# How do I get a free Maxant hat?



## Charlie B (May 20, 2011)

I love my 3100p. Does anyone know how I can get a free Maxant hat to wear to the San Francisco Beekeepers Association meeting so I can tell all the members about my new extractor? (I hope Jake is reading this )


----------



## Intheswamp (Jul 5, 2011)

*Forget the hat!!!!!!.......*

....how do you get a free maxant extractor!!!!!!!!!!!!!!!!!!!!!!!!!!


----------



## honeyman46408 (Feb 14, 2003)

*Re: Forget the hat!!!!!!.......*

If they have hats I would think you should have gotten one with the extractor but thats only what I think 

I know I got a TEE shirt with my 5K lawn mower


----------



## Jim 134 (Dec 1, 2007)

*Re: Forget the hat!!!!!!.......*



honeyman46408 said:


> If they have hats I would think you should have gotten one with the extractor but thats only what I think
> 
> I know I got a TEE shirt with my 5K lawn mower




http://www.maxantindustries.com/specials/Maxant Hat WEBPIC.JPG



BEE HAPPY Jim 134


----------



## muskratcreekhoney (Mar 30, 2010)

*Re: Forget the hat!!!!!!.......*

That is a nice hat!


----------



## odfrank (May 13, 2002)

Charlie B said:


> Does anyone know how I can get a free Maxant hat to wear to the San Francisco Beekeepers Association meeting


Any guy with free September swarms flying in should be able to afford buying one. You are ahead $80 on yesterday's swarm and the hat probably costs under $15.


----------



## KQ6AR (May 13, 2008)

Jake didn't put a hat in my extractor when I bought it, I feel cheated.


----------



## Barry (Dec 28, 1999)

odfrank said:


> the hat probably costs under $15.


I doubt it. Embroidered hats aren't cheap to make. I wish I could get my hats made for $15 my cost.


----------



## odfrank (May 13, 2002)

Yup, $15.00

http://www.maxantindustries.com/specials.html

I might buy a bottling tank just to get the cap.


----------



## EastSideBuzz (Apr 12, 2009)

Me neither. Nor in my Knife box. Nor in my honey gates box that I have never received. Need to call them to figure out where that shipment is. Hmmm. Thanks for reminding me.


----------



## Charlie B (May 20, 2011)

Odfrank,

I have a swarm for sale if you're interested!


----------



## camero7 (Sep 21, 2009)

If you pick up your extractor at the factory, you might get one


----------



## MAXANT (Sep 13, 2008)

*Re: Forget the hat!!!!!!.......*



Intheswamp said:


> ....how do you get a free maxant extractor!!!!!!!!!!!!!!!!!!!!!!!!!!


Stay tuned!
Sorry I havent been able to respond. My wife just gave birth to our son! A future beekeeper in the works!


----------



## JohnAllen (Jul 2, 2010)

*Re: Forget the hat!!!!!!.......*


----------



## Intheswamp (Jul 5, 2011)

*Re: Forget the hat!!!!!!.......*



If this is your first you'll never realize how much you enjoyed sleeping!!! But you'll also realize you never knew love could be so strong!!!!!  Congratulations to ya'll!!!!!!!!

Ed

PS...I'm still more interested in how to get a free extractor than I am in getting a hat!! Tell ya what...I'll take an extractor rather than a cigar!!!! Deal?


----------



## KQ6AR (May 13, 2008)

*Re: Forget the hat!!!!!!.......*

Congratulations,

Hats for everyone!!!


----------



## Charlie B (May 20, 2011)

*Re: Forget the hat!!!!!!.......*

Congrats Jake :applause:... I can wait a few days for the hat


----------



## camero7 (Sep 21, 2009)

*Re: Forget the hat!!!!!!.......*

Excellent news Jake!!!!!!


----------



## DRUR (May 24, 2009)

Barry said:


> I doubt it. Embroidered hats aren't cheap to make. I wish I could get my hats made for $15 my cost.

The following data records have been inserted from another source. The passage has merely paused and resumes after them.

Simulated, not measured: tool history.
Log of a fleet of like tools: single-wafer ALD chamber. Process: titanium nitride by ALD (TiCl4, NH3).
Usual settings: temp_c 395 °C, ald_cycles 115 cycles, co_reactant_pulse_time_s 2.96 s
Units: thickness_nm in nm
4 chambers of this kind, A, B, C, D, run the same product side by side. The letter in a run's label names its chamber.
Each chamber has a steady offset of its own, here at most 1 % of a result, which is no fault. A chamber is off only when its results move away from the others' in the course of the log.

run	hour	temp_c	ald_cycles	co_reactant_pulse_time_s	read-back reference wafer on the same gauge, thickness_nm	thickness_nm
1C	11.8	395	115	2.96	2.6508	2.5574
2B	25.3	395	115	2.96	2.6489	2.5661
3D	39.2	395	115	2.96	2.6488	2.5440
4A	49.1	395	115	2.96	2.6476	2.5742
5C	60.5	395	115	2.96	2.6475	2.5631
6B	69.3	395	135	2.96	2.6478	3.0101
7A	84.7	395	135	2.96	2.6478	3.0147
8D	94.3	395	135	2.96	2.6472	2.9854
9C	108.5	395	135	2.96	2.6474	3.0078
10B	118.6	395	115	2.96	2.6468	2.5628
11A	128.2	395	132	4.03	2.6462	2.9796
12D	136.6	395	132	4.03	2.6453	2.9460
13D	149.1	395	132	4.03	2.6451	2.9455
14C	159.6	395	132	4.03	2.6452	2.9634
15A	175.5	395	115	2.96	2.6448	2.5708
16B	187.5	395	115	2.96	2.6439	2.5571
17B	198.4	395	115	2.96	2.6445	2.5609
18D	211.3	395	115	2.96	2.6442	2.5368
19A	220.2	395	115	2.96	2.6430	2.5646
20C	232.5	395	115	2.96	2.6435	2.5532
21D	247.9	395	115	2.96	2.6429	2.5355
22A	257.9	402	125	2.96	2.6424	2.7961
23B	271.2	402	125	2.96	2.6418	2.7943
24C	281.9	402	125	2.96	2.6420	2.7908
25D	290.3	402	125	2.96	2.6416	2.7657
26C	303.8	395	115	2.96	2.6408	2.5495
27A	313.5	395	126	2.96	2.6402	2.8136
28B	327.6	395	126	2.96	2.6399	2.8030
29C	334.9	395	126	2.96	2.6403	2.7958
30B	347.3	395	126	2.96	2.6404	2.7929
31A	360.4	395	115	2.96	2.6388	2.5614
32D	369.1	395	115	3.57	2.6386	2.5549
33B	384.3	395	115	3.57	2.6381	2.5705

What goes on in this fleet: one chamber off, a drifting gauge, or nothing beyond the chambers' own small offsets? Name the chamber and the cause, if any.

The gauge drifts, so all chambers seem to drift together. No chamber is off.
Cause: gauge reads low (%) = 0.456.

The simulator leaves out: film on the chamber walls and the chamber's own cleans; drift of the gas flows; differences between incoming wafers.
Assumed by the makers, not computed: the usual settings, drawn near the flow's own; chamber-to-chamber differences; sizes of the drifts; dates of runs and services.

Try Lone Star Athletic Design (903) 729-1643 and ask for Charles [McCullough]. I have known Charles for over 30 years. In the past I have found him to me the most reasonably priced for these types of items. I tried to call him at home to get a price, but he wasn't at home. The above is his business number. I will vouch for his honesty and integrity.

Kindest Regards
Danny Unger


----------



## tommyt (Aug 7, 2010)

*A Brand NEW BaBy BoY*
Pass out the cigars...................no wait a minute ....................... ............
pass out Hats
Mini Max has arrived safe & sound:thumbsup:
Congratulations

Tommyt


----------



## MAXANT (Sep 13, 2008)

Shoot me an email
[email protected]


----------



## sqkcrk (Dec 10, 2005)

Congrats to the MAXANT Clan. I want to see a MAXANT hat on the baby. Just a picture. When you have the time.

Take a beesource vacation for a while.


----------



## Charlie B (May 20, 2011)

I got my hat today in the mail. Thanks Jake, I'll wear it with pride!!!


----------



## sqkcrk (Dec 10, 2005)

W/ all of the work you put into this project, it was hardly free.

How's the arm Jake? Got it untwisted yet?  More important, how are Mom and the Baby?


----------



## MAXANT (Sep 13, 2008)

Busy busy busy!


----------



## Thermwood (May 29, 2010)

odfrank said:


> I might buy a bottling tank just to get the cap.


Just bought a bottling tank, no hat inside..........


----------



## Charlie B (May 20, 2011)

I have to say that the quality of the Maxant hat is the same as Maxant extractors, excellent :thumbsup:. Velcro adjustable strap in the back. Beautiful, *yet very manly* vibrant black and yellow colors with a nicely done embroidered honeybee emblem on the side. You'll be the "talk of the town" at the next bee club meeting you attend wearing this hat. A must have for the fall season!!!


----------



## Adrian Quiney WI (Sep 14, 2007)

All this shameless begging for hats reminds me of those folks who buy a couple of jars of my competitively priced honey and then start asking for volume discounts.
Give the guy a break, his customer service is second to none, his products are excellent and fairly priced, he works hard to get great shipping prices and its an American business. To top it all off he's about to get no sleep for a whole year at least.
Knock it off:no: 

BTW I'm a 7 5/8 in hats.


----------



## honeyman46408 (Feb 14, 2003)

> To top it all off he's about to get no sleep for a whole year at least.


and probably looking for hats made in America


----------



## MAXANT (Sep 13, 2008)

Hats made in america.......what??
You mean thats possible? Hahahaha, I explored that avenue, and had no luck. 
Im going to be making more, and tweaking them a little bit.
Just need to make sure im not in Zombie mode!


----------



## slickbrightspear (Jan 9, 2009)

congrats on the little one. I am going on one year with no sleep good luck!!!!!


----------